The hamiltonian of the molecule can be written as the sum of two parts, $H_\text{mol} = H_\text{el} + H_\text{nuc}$, where $H_\text{nuc}$ is the hamiltonian of the nuclei by themselves, and $H_\text{el}$ is the hamiltonian of the electrons interacting with the nuclei:

$$H_\text{el} = T_\text{el} + V_\text{el-el} + V_\text{el-nuc}$$ $$H_\text{nuc} = T_\text{nuc} + V_\text{nuc-nuc}$$

We want to find the energy levels of the molecule. That is, we want to solve $H_{\text{mol}} |\mathcal{E}\rangle =\mathcal{E} |\mathcal{E}\rangle$, where $\mathcal{E}$ and $|\mathcal{E}\rangle$ are the eigenenergy and corresponding eigenket of the molecule.

The state space of the molecule can be separated into electronic and nuclear parts: $\mathcal{S}_\text{mol} = \mathcal{S}_\text{el} \otimes \mathcal{S}_\text{nuc}$. Let $|R\rangle \in \mathcal{S}_\text{nuc}$ be the position basis of the nuclei, where $R$ denotes the coordinates of all the nuclei.

Define $H_{\text{el}}(R) = \langle R| H_{\text{el}} |R\rangle$, which is an operator in $\mathcal{S}_{\text{el}}$. Let $E_a(R)$ and $|E_a(R)\rangle$ be the eigenvalues and corresponding eigenkets of $H_{\text{el}}(R)$ in $\mathcal{S}_{\text{el}}$, so that $H_{\text{el}}(R) |E_a(R)\rangle = E_a(R) |E_a(R)\rangle$. For each $R$, the kets $|E_a(R)\rangle$ make a basis for $\mathcal{S}_{\text{el}}$.
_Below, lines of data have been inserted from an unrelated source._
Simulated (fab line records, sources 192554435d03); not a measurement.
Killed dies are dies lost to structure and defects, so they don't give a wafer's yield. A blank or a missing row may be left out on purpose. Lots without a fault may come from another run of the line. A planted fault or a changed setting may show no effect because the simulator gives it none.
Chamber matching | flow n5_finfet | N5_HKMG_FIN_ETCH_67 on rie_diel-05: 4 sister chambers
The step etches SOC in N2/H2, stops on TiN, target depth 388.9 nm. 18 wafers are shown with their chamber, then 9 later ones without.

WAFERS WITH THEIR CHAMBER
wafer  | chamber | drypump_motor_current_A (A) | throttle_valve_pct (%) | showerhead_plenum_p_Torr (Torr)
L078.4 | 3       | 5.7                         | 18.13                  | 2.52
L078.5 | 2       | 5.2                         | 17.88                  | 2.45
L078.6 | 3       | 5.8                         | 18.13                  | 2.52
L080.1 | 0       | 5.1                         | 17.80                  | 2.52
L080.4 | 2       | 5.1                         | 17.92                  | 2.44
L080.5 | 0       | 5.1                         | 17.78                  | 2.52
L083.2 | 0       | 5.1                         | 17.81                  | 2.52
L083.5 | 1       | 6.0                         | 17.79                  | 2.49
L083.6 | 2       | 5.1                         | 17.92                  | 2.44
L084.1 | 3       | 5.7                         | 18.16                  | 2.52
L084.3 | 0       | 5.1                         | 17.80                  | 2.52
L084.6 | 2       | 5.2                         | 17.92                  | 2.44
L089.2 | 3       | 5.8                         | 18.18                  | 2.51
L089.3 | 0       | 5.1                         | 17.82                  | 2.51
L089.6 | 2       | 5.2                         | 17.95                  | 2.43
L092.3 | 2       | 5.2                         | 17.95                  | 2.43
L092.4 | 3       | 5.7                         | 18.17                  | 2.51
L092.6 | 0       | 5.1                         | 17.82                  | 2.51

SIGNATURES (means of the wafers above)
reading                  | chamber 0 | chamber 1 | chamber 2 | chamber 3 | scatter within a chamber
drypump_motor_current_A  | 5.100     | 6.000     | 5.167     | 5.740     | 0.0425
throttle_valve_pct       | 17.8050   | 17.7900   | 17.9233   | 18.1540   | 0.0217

The set of kets $|E_a(R)\rangle |R\rangle \in \mathcal{S}_{\text{mol}}$ for all $R$ and $a$ then make a basis for $\mathcal{S}_{\text{mol}}$. Using this basis, the state of the molecule can be written: $$|\psi \rangle =\sum _a \int \chi_a(R) |E_a(R)\rangle |R\rangle dR$$

where $\chi_a(R)$ is an amplitude function.

Note that:

$$H_\text{el} |E_a(R)\rangle |R\rangle = [ H_\text{el}(R) |E_a(R)\rangle ] |R\rangle = E_a(R) |E_a(R)\rangle |R\rangle $$

Therefore, the molecular eigenproblem $H_{\text{mol}} |\psi \rangle =\mathcal{E} |\psi \rangle$ can be written:

$$\sum_a \int (E_a + T_\text{nuc} + V_\text{nuc-nuc} - \mathcal{E}) \chi_a(R) |E_a(R)\rangle |R\rangle dR = 0$$

Multiplying by $\langle E_a(R)|$ on the left:

$$\int (E_a + T_\text{nuc} + V_\text{nuc-nuc} - \mathcal{E}) \chi_a(R) |R\rangle dR = 0$$

At last, we define a ket $|\chi_a\rangle \in \mathcal{S}_\text{nuc}$ such that $\chi_a(R) = \langle R | \chi_a \rangle$:

$$|\chi_a\rangle := \int \chi_a(R) |R\rangle dR$$

Then we can write:

$$(T_\text{nuc} + V_\text{nuc-nuc} + E_a - \mathcal{E}) | \chi_a \rangle = 0$$

HERE ENDS MY DERIVATION SO FAR.

I must have done something wrong somewhere, because the final equation that I obtain is, as far as I can tell, the Born-Oppenheimer approximation, but I am obtaining it here as an exact equation. What did I do wrong?

Also, if anyone knows of some reference, textbook or paper, that deals with the Born-Oppenheimer approximation in Dirac notation, please post it.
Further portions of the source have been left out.